Comment by WD-42

10 hours ago

It’s the default because it’s much easier to provide a consistent desktop with gnome compared to KDE. Let’s face it, most quality Linux desktop apps use GTK. Even Firefox uses gtk.

So you can make KDE the default but you’re going to be forced to ship a smattering of gnome/gtk apps anyway with different ui/ux and looks.

On the other hand, you can easily ship a GNOME desktop without even shipping qt libraries at all.

I would argue it's the other way round. :)

Even GIMP, the one GTK app I would never expect to be surpassed by a KDE app, is being outdone by Krita these days.

> Let’s face it, most quality Linux desktop apps use GTK.

As I wrote above, more than a few large applications have switched away from GTK to Qt including Wireshark, Openshot, and now Audacity. How many large apps have switched the other way?

Then there are the "quality" apps that have always been on the Qt / KDE side of the fence: Kdenlive, FreeCAD, Krita, Scribus, qBittorrent, Qt Creator, Dolphin... And that's free software. It is a slam dunk for Qt on the commercial side.

> Let's face it, most quality Linux desktop apps use GTK.

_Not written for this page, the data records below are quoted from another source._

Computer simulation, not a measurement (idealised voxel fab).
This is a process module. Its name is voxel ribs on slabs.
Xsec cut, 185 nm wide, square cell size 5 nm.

My only dependents of GTK are Qalculate, Chromium and Firefox. I do not use the GTK version of Qalculate (but the Arch package includes it anyway) and I would never count modern web browsers as having a significant dependency on any UI toolkit. Am I missing out on a high quality Linux desktop experience?

Is this an actual usability problem, or is the UI just less pretty when you use GTK apps in KDE?